Trees in the Mist

Trees in the Mist

A Love Affair with Watercolors


When I tell people I am a watercolorist, they often offer condolences, saying “It’s such a difficult and unforgiving medium!” In a way, it is. But this is like saying that Mount Tamalpais (in California’s Marin County) is annoyingly high! The peak is high, but the hike up offers wonderful gifts along the way, and the views at the summit are so rewarding.

I began to tinker with watercolors about a decade ago, as a way to depict stories that emerged from my imagination through a process called guided imagery. At the time I had no idea of the potential of this medium: it was simply a handy way to color things in. Soon, though, I joined an evening watercolor class as an antidote to the long, gray winters of rural New York (where I was living at the time). The teacher, Carolyn Hutchings Edlund, captivated us from the beginning. Clearly, this was no ordinary paint!


 Unlike acrylics or oils or pencil or, well, most other media, which generally are intended to stay where you put them (unless there is a mishap involving food or wine or fire or pets or a natural disaster), watercolor pigments may continue to move and interact as the moist paper dries. The water, too, may wander. You can turn away for a few minutes and come back to discover something new has appeared that you didn’t expect.


One can learn how to control the behavior of pigments and water so there aren't many surprises. On the other hand, relinquishing some control allows this medium to do what few others can: co-create with you!


Watercolors are an invitation to find a balance between controlling and allowing. Seeking that balance, and practicing it, is good training for finding balance in life's journey as well.

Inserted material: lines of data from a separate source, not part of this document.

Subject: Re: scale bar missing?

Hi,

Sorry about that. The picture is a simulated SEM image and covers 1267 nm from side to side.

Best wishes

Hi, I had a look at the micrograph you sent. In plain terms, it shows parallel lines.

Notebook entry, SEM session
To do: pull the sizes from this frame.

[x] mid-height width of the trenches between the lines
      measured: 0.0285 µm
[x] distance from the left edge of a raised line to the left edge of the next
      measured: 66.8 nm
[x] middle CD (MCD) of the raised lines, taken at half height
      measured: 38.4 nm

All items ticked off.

Can you find the heart drawn in chalk on this wall?

In the Beginning . . .

When I was young, sketching and coloring and making stuff with yarn, clay, beads, things from nature—you name it—were common ways to entertain ourselves. Art was just a part of life. Resources were humbler than the super huge assortment available today: when the 64-color crayon sets first showed up on the store shelves, our eyes bugged out! For many of us, a big pad of good quality paper was a great gift! (Just how old am I, you ask???)

Nature was a big part of childhood, too. Kids spent a lot of time outdoors year round (thanks to southern California climate), playing in the orange groves, making forts of palm fronds, exploring undeveloped acres at the edge of the neighborhood. Our family went camping, too, where every stream and sand dune and mountain path was an adventure waiting to happen.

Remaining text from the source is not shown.